Monday, June 23, 2025

No-knead bread

Originally published by Mark Bittman (NYT); my sister introduced me to this bread at a holiday gathering. It’s a fairly wet flour/salt/water yeast dough, stirred by hand or with a wood spoon. Should rise 24 hrs, but a bit shorter is OK. The key to a nice crust is to bake in a pre-heated covered dutch oven (or similar), and remove the cover for the last half of the baking. Baking in the covered dutch oven traps the steam, which helps make a nice crispy-and-brown crust.


The original recipe (from the 2010s) was in the NYT. Various improvements and adaptations since then. I’m using Kenji Lopez-Alt’s variation, see https://www.seriouseats.com/better-no-knead-bread-recipe. This recipe is from that website:

  • 300 grams (10.5 ounces, about 2 cups) bread flour or all-purpose flour
  • 4.5 grams (about 3/4 teaspoon) salt
  •  3 grams (about 0.5 teaspoons) yeast
  •  210 grams (7.5 ounces, about 1 cup minus 1.5 tablespoons) water
  • Some cornmeal or grits
  •  By weight (mass): 100 parts flour, 1.5 parts salt, 1 part instant yeast, and 70 parts water.
    • I did 400 grams flour, 6 grams kosher salt, 4 grams yeast, 280 grams water
    • I generally add about 1 tbsp olive oil to the dough after making the dough
    • I prefer less salt (maybe use 1 part salt to 100 parts flour) than in the Serious Eats recipe

This video playlist demonstrates the steps

Making the dough: In a large mixing bowl: Mix flour, yeast, and salt (use a wooden spoon). Add water. Stir until all the flour is incorporated; this is going to be a sticky dough. If the dough seems a bit thick, add a bit of water (flour has some moisture content—at altitude, flour may be a bit drier. “A bit” means a tablespoon or so). The dough does want to be sticky and wet. At this point, I add the oil and give a final stir.

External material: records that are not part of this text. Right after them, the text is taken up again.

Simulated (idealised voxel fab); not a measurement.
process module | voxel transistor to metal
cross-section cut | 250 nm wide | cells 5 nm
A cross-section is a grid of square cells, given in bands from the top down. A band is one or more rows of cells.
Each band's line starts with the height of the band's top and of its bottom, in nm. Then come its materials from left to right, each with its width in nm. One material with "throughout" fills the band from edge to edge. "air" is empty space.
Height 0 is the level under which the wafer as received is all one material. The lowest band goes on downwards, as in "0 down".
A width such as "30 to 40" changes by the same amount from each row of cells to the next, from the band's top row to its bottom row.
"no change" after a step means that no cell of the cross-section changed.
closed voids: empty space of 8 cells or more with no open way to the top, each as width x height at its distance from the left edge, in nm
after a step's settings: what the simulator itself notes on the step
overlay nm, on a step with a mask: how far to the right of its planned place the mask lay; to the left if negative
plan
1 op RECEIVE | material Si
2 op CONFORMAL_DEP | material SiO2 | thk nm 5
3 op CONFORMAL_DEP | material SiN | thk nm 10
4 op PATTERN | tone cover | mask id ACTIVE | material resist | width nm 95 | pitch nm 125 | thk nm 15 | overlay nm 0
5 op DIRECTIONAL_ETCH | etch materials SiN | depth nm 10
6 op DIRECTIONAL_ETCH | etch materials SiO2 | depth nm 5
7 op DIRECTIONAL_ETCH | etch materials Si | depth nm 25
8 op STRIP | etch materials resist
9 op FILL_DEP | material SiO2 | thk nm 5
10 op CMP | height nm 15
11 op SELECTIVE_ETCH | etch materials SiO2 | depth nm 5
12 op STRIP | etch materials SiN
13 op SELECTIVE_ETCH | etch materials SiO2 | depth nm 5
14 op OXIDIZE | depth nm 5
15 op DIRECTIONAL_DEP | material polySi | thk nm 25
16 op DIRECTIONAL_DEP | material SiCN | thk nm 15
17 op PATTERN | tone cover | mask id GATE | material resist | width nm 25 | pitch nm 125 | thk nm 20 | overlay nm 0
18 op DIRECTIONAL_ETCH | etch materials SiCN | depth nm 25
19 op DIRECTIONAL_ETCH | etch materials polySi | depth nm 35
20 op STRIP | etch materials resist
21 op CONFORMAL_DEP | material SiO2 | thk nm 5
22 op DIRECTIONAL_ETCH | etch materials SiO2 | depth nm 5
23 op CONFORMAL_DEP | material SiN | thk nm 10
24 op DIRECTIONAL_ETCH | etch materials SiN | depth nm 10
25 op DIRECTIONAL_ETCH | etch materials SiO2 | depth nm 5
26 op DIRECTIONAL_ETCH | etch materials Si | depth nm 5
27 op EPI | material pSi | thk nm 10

 Let the dough rise: Cover the bowl with plastic wrap (or the appropriate cover). Let rise at room temperature 12-24 hrs.

 Now, the Serious Eats website goes into a whole thing about putting the bowl in the refrigerator to give an additional “cold rise” time for 2-3 more days—I’m too lazy…

 Bake: (use oven gloves/mitts and tongs as needed!)

·       Put your dutch oven (and cover) in your oven. Preheat to 450 F (or even 500 F, if your oven and dutch oven can handle that).

·       While the oven is heating: If you have baking parchment paper, put a sheet on your counter.  Sprinkle a bit of flour or cornmeal on the paper, dump the dough on top of the paper. Pat into a shape that will fit the dutch oven. Sprinkle a bit more flour on the dough.

o   The website instructs you to shape the dough and let rise again, but this is also from refrigerated dough. I don’t bother.

o   If you have a well-seasoned dutch oven or nonstick, you don’t need the parchment paper

·       After the oven has come to temperature: Take the dutch oven out. Uncover. Pick up the parchment paper with the dough, and put in the dutch oven. If you want to make a decorative slash on the dough, now is the time. Cover the dutch oven and put back in the oven.

o   If you have a well-seasoned dutch oven: You can sprinkle a couple of pinches of cornmeal at the bottom of the dutch oven, and just dump the dough directly into the dutch oven. The cornmeal will give a nice rustic look to the bottom of the loaf

  •  If you’d set the oven for more than 450 F: Reduce to 450 F.
  • Bake for 30 minutes (covered). Remove the cover.
  • If you’d set for convection bake: Think about turning off the convection when you remove the cover.
  • Bake an additional 15-20 minutes—or until the crust gets to the color you like.
  • Remove dutch oven from oven, turn off the oven.
  • Remove the bread (use tongs, or just upend the bread) and place on a rack. You may need to wait a few minutes before you can remove the bread from the dutch oven. Let cool at least 15 minutes on a rack before slicing.